When we hear the term “nuisance” when in reference to a tenant, we typically think of a troublesome tenant. Although your tenant may indeed be a nuisance in the colloquial sense, in order to serve them a Nuisance Notice to Quit that may result in an eviction, the tenant must be committing a Nuisance in the formal sense of the word for one or more of five specified reasons recognized by the Court.

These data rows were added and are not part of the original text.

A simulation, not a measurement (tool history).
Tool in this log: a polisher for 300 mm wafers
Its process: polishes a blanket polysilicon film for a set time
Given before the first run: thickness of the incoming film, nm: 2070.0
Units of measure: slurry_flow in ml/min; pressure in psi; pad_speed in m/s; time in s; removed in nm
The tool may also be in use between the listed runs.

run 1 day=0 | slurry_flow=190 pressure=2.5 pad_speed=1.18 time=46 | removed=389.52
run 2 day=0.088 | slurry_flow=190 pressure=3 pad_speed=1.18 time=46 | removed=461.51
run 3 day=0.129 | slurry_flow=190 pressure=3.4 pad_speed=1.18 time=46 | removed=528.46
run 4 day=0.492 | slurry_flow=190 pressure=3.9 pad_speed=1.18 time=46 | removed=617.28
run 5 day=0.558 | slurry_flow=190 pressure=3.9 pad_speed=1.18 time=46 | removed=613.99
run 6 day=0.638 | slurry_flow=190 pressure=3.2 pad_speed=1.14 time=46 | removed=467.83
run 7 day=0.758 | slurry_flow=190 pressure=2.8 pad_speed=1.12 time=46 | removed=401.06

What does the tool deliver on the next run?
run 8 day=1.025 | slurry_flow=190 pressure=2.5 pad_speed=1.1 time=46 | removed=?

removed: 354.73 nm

The first possible qualified reason to serve a tenant a Nuisance Notice to Quit is subletting. If your lease specifically outlines that your tenant is not allowed to sublet the rental property and they choose to do so anyway, you may evict them through a nuisance eviction. The most common instance of subletting these days, especially in Las Vegas, is the tenant running an Airbnb out of their leased property. Not only does this situation put you at risk of having your property damaged, but it also increases your liability substantially. I have personally seen instances where the person subletting the property through Airbnb refused to leave the property, and worse.
Another common instance of subletting is when a tenant decides to rent your property out to a “tenant” of their own, creating an abundance of violations and issues in the process. If this is your situation, don’t worry, you can do a 3-Day Nuisance Notice through a reputable Las Vegas eviction services company and they will know exactly what you need to do to follow it through to Summary Eviction. This case is particularly easy to prove because your tenant will have an advertisement on Airbnb listing the leased address that can be easily copied as proof.
Rental Property Neglect
The next reason that qualifies to serve a Nuisance Notice to Quit is waste. The term waste may seem very broad and does not mean that your tenant is wasteful. Waste in this case, in essence, is described by law as involving “harmful or destructive use of the property that decreases the property’s value.” This doesn’t necessarily mean trash is in the rental unit, but instead, that things are being broken, or that the tenant is causing a health or fire hazard. The tenant may be breaking windows, putting holes in the walls and doors, or destroying your property in some other way. You may have gotten a Violation from the City or County for something the tenant is doing. This is another situation that is easy to prove via the fact that the Violation was issued and remains unresolved.
Operating an Unlawful Business
The third qualified reason to serve a Nuisance Notice to Quit involves the tenant operating an unlawful business out of the rental property/unit. Depending on the business, you may be able to prove it by advertisements, eye witness statements, or by presenting other clear evidence that the tenant is running a business unlawfully out of the leased property. The business they’re running may be as simple as operating a daycare without a license or running an auto repair shop out of the garage. This is sometimes a tricky thing to prove and, in some cases, you may want to do a Lease Violation, under the “use” clause of your lease instead.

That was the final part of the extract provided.